Had he got out of his seat and exited the aircraft as asked and as the other three passengers did then none of that would have occured.

Self inflicted.
Both of you make the case that the passenger was required by law to comply with what was purported to be a lawful instruction from aircrew (or cabin crew).

However the instruction itself was sufficiently bizarre enough for the passenger to challenge it and that triggered an overly aggressive response from the airport police.

I say "bizarre" because this type of behaviour is unheard of (until now) on an already loaded aircraft although it is not unknown before boarding. To put that another way, every passenger seated on that aircraft had a valid ticket and boarding pass and the expectation that they would be carried to their destination, or as close as possible, etc. etc. United messed with passengers expectations and this is going to hurt them in future.

My experience with overbooking is that the standard tactic is either a hotel phone call or counter suggestion that "we can't find your name on the passenger list" followed by an offer to book you on the next available flight. The standard response to this, as my father taught me was; "Try someone else, here is my booking confirmation and ticket". I always carry documents in duplicate for just this reason.

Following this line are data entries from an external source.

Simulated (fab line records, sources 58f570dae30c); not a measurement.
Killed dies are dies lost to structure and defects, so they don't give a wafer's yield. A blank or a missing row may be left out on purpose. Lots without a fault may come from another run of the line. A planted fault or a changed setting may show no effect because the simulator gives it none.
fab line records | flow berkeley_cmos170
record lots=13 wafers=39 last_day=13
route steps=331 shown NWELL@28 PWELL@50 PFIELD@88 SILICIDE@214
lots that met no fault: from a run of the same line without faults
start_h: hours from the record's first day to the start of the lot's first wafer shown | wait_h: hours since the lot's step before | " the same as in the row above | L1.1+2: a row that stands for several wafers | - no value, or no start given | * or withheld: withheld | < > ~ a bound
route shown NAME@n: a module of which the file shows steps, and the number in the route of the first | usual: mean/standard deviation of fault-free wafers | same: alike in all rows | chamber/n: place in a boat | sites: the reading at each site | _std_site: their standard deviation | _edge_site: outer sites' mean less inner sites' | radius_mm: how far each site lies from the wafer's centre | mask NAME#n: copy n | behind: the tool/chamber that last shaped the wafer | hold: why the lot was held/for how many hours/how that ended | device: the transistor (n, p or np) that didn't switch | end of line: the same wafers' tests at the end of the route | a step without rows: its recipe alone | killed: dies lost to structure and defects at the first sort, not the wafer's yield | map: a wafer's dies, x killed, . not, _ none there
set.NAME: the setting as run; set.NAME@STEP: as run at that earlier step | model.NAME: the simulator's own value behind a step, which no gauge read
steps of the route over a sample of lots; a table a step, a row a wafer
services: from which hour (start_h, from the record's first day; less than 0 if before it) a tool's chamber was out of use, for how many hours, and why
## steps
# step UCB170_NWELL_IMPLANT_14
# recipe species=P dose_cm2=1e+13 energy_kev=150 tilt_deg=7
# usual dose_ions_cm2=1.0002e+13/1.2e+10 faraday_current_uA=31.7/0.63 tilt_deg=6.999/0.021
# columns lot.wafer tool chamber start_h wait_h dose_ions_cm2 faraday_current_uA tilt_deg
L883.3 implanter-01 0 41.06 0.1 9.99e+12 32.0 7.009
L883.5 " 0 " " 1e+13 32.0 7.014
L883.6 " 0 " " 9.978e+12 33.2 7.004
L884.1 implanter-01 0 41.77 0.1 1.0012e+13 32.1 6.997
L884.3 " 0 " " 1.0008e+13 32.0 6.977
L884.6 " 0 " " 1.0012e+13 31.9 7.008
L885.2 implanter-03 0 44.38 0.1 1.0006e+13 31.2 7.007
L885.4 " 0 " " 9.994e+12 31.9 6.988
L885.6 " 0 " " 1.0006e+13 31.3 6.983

I would have reacted exactly the same as the doctor in question - "try someone else".

The only sane responses to this situation would be

(a) Not overbooking - which is a disgraceful policy, visible at any American airport..

(b) Unloading all pax and then reboarding selected pax and compensating the others.

(c) Auctioning seats until enough people took the money.

As for the suggestion that the passenger should have complied with the instruction and then complained to ground staff, pull the other one. Once he was back in the terminal it's "mission is accomplished" for the airline staff. He can threaten to sue, but you and I know that the fine print on the ticket protects the carrier and he has a snowballs chance in hell of recompense.

All he would get is; "here is your new ticket and if you keep complaining I'll have you thrown out or arrested". There is no customer service in the USA, instead there are company peasants inflicting draconian corrupt company policy on customer peasants. That is why I'm never going back.